As a small test for this network I asked it to compute the dot product of two vectors, where only each dimension was provided at each time step: $\sum_{t=0}^{10} x_0^t x_1^t$. The network had to learn how to multiply the two numbers and ‘memorize’ the intermediate calculation results. This simple example works quite well:

There are many subtleties I didn’t cover here: I didn’t optimize the minibatch size in gradient descent (always set to one); and I didn’t check whether the network generalizes to different numbers of time steps after trained (probably only within a very limited range). Furthermore there’s been some really interesting research on how to avoid local minima when training recurrent nets by using simple heuristics when calculating the gradients. There is code available here which demonstrates this new method with theano: it’s really interesting, and it’s where I adapted my simple recurrent network code from. Also be sure to read this tutorial on recurrent nets for a quick overview of some basic concepts I haven’t covered here.

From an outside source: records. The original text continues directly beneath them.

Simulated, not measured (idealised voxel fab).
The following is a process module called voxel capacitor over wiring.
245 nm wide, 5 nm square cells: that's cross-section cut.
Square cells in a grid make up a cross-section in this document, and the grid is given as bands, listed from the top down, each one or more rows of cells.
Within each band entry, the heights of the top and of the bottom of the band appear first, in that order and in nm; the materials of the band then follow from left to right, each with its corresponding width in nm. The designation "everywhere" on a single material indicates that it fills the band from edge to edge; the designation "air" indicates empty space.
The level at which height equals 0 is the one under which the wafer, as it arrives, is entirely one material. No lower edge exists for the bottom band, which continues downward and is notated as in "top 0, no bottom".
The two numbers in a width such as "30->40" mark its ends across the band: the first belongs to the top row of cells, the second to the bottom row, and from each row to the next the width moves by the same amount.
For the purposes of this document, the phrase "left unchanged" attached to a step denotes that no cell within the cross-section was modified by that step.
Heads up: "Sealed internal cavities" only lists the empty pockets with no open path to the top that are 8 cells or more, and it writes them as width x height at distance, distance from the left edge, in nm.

Additionally in a machine learning context we need to be careful with overtraining: because the training samples we have available probably do not span the whole input-output range of the system and might be corrupted with noise, the training procedure might learn to reproduce the specific data set we have but not its underlying model. There are several methods to try to counter this: separate training, test and validation datasets, or augmenting the dataset with samples corrupted with white noise.